The 16th was commenced in Congress and enacted and the 17th was commenced in Congress under Taft. The 16th was his doing: facing the certainty of an income tax he insisted the Constitution accomodate it. Doing so, he avoided it, which was his purpose. His tariff and a corporation tax fulfilled budgetary demands and negated the need for additional taxes. (One of Taft's greatest accomplishments was governmental "economy" -- he cut expenditures and took the Treasure from red to black.)

As for trustbusting, Taft initiated far more "octupus" busts than TR, and Taft concluded many that TR had started but failed to complete, notably the Standard Oil case. But TR turned on Taft on this very issue. He said that the anti-trust law was inadequate, and following the "rule of reason" that came out of the Std. Oil case, TR and the progressives altogether abandoned the Sherman Act. Taft argued that it had finally fulfilled its goal. The progressives argued that only regulation could manage business, that business would naturally be big and monopolistic so only a public-private partnership could manage it (ouch...national socialism, anyone?). The socialists were all for this program, except they wanted to change ownership from Morgan and Rockefeller to "the people."

I see you grasp what I'm saying about TR when you note that La Follette was trying the same thing but without as much success as TR. Yes, it was personality not philosophy that took him so far; nevertheless, it was the hysteria he invoked that was behind the compulsion of the personality.

The more I think it over, the more convinced I am that McKinley would have tackled the social and industrial problems of the period without raising expectations and emotions so high as had Theodore Roosevelt. McKinley had a knack for absorbing and channeling emotions into reasonable action, from the reactionaries, to the silverites, to his own Cabinet and military staff. He was far more brilliant, if intellectually inferior, to Roosevelt. Roosevelt was smart as hell, but entirely bullheaded. McKinley was very open minded -- which made him brilliant. (is that not the definition of a liberal?) McKinley reminds me of Reagan, actually. And there's a man who tempered and redirected the emotions of his age.

McKinley trounced Bryan (twice) for the same reason that Taft beat him, people trusted him. Tr, btw, faced only Parker, and, as I noted above, that was fortunate for him for it meant that he got both conservative and "independent" votes, while Parker only took core Democratic votes. On the whole, the people liked TR but did not trust him. A hard core adored him, perhaps measured by his 1912 votes, but that was not enough to carry a national election.
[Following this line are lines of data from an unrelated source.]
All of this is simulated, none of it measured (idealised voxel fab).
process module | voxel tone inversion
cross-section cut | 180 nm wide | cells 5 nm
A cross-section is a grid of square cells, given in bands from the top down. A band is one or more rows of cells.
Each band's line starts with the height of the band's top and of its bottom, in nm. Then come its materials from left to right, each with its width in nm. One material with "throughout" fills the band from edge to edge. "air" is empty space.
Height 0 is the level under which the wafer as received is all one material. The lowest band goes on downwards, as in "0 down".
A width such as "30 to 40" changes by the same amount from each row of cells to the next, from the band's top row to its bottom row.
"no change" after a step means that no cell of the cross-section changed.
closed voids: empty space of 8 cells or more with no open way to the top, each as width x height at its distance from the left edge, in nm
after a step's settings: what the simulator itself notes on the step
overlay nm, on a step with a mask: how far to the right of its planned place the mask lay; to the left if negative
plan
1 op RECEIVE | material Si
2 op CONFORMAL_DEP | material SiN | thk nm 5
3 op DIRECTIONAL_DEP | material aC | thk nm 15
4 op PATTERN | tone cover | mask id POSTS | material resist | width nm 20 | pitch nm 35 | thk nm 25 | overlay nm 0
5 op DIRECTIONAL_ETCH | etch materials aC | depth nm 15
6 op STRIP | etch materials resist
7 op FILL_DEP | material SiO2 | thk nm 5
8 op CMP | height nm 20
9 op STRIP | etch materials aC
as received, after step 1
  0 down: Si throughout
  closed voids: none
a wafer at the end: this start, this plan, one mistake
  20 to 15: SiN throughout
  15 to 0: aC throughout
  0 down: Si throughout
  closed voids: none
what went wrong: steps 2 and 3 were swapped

But he had enough press, following, and energy to stoke the national emotions. Look at how far Ralph Nader has gotten, what with his 4 percent and all. Multiply that by Theodore Roosevelt and you can only begin to imagine the hysteria Taft faced in early 1912. We owe Taft some serious thanks.

As for what might have happened had TR not been shot in 1912, the most probable outcome would have been that he was the third-place runner, not Taft. The shooting brought sympathy for Roosevelt, who was lagging at that point. Taft had just won some key pre-November elections. Even the bookies were starting to raise his odds. But with the shooting, both Taft and Wilson backed off any political attacks against Roosevelt, and the emotional sway went his way.

Thanks for the insight on FDR. And your no. 94 is dead on.